MIT Sloan Faculty Insights: Mentoring Entrepreneurship

We sat down with faculty members Erin Scott and Scott Stern from the Martin Trust Center for MIT Entrepreneurship to hear their thoughts on mentoring in the realm of entrepreneurship. Their insights reflect in-depth research as well as practical experience in guiding and analyzing how mentors can make—or break—a fledgling venture. 

How important is it for aspiring entrepreneurs to find a mentor(s)? 

MIT Sloan Professor Erin Scott

Erin: It’s impossible to overstate the importance of having good mentors when you’re contemplating a new venture. I recommend having one set of mentors for your prospective enterprise and another for yourself as a budding entrepreneur. 

Scott: At its core, founding a startup is about testing a hypothesis of how to create value where no value currently exists. The sooner you can test your core idea and core assumptions with an experienced mentor, the better you can keep costs down before fully committing to your idea. 

Erin: In that respect, the MIT Sloan Fellows MBA program can be an ideal preliminary proving ground. Your cohort will include potential peer mentors who are in the sector you’re eyeing, who’ve built similar platforms, or who are already operating in a region you’re considering. 

What should aspiring entrepreneurs look for in a mentor? 

Scott: Experienced mentors can supercharge your ability to make good choices and attract the resources and capabilities you need. I agree with Erin that it’s useful to distinguish between personal and business mentors. On the business side, I see two distinct roles. The first should be fulfilled by people who can provide concrete advice about a particular need you have—for example, digital management strategy, regulatory processes, or how to launch an enterprise in a specific region of the world. The second role is to see the big picture. If you’re pursuing an idea that no one has tried, you’d be wise to find a mentor who’s been through the process of testing and validating the relative strength of different approaches. Those are the folks who appreciate that something others don’t think is worth pursuing can, in fact, be a rich opportunity. They can help you focus on the most consequential hypotheticals and avoid wasteful rabbit holes.

Erin: I also think it’s wise to seek lessons from many perspectives when you’re creating something new. Don’t limit your search for mentors to individuals you deem to be adjacent to your idea. At the initial stages of something truly different, you must consider multiple pathways, surface competing scenarios, and examine tradeoffs you haven’t envisioned. If you meet a potential mentor who seems interested in what you’re doing, pepper them with questions. Why are they interested? What possibilities do they see in your idea? What risks would they be most worried about? All this will help sharpen your thinking about the choices that lie ahead. 

Do you have any cautions to offer entrepreneurs who are seeking mentors? 

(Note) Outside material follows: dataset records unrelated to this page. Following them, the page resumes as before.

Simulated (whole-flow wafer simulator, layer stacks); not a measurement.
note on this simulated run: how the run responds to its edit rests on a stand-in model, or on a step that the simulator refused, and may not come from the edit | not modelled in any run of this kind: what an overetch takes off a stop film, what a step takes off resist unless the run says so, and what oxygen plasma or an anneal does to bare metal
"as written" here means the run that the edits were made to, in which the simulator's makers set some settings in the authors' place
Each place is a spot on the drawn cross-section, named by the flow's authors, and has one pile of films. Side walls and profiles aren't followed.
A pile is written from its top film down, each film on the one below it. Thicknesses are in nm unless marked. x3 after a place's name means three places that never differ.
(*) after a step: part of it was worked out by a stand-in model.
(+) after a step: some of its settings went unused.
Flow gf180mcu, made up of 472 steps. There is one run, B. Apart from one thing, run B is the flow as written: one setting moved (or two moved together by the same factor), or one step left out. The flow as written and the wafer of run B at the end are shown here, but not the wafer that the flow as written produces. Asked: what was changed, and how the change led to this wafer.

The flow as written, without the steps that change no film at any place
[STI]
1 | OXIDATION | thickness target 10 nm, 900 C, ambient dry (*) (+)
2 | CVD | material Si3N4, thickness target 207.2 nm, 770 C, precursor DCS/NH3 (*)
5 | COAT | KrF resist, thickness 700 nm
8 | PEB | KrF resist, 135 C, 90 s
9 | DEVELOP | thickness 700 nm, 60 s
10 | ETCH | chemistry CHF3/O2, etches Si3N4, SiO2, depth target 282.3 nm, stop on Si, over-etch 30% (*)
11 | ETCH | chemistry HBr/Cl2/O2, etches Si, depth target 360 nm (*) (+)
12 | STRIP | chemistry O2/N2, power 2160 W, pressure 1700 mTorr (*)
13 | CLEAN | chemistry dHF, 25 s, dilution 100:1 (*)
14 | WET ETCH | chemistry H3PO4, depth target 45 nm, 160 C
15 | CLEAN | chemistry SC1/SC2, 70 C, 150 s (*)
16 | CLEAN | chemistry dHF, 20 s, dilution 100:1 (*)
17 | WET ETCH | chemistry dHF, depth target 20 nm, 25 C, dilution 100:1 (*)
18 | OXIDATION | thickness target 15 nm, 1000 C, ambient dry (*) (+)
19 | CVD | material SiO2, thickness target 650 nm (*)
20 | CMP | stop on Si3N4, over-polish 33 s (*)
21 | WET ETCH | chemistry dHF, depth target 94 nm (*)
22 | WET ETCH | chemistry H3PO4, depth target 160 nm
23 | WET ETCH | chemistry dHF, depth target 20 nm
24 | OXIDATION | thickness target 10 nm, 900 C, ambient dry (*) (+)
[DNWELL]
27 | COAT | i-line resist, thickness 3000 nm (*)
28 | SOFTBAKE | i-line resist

MIT Sloan Professor Scott Stern

Scott: While it’s true that a single venture can—and probably should—have more than one mentor, I’d offer a few caveats. Not all your mentors have to be full-time. Some relationships can be less structured and informal. And you don’t always have to go outside of your enterprise to find them. In some cases, your board can serve as a kitchen cabinet of mentors. The other caution is not to let those internal mentors get in the way of testing key hypotheses you consider vital to your vision. That manifestation of “investor whiplash” can impede your connection to your most important source of advice—your customers. 

Erin: This is such an important point. If you choose to be mentored, you can’t afford to be the passive party in the relationship. You must be firm in sorting the advice you receive to gain the greatest benefit. Ultimately, you’re the one who will succeed or fail in your venture. You must own your playbook and push yourself to understand any advice you are given that diverges from your thinking before you adopt it. 

What are the common denominators among the many programs and initiatives that offer mentorship to aspiring entrepreneurs? 

Erin: One of the most important roles MIT mentors provide—in both formal and informal settings—is to facilitate connections to a wider network. We see great benefits in helping young entrepreneurs access communities beyond their current reach. MIT programs comprise a diversity of people and industries. It’s not unusual here to see one good question at a formal event turn into a deeper engagement that helps jumpstart a venture. 

Scott: I think the variety of entrepreneurship programs at MIT is a strength. Some are designed to be time-bound sprints, such as MassChallenge, that accelerate highly promising ventures. Others like the Creative Destruction Lab, a collaboration with the University of Toronto Rotman School of Management, offer objectives-based mentoring from an elite group of entrepreneurs, scientists, economists, and angel investors. Without listing them all, I’m fairly confident in saying that MIT has something to suit nearly every type of entrepreneur at any stage of a venture. The most important point in all this, however, is not about the programs—it’s about you the entrepreneur. You must be the type of person who can engage productively with feedback. If not, you’ll just be wasting your time.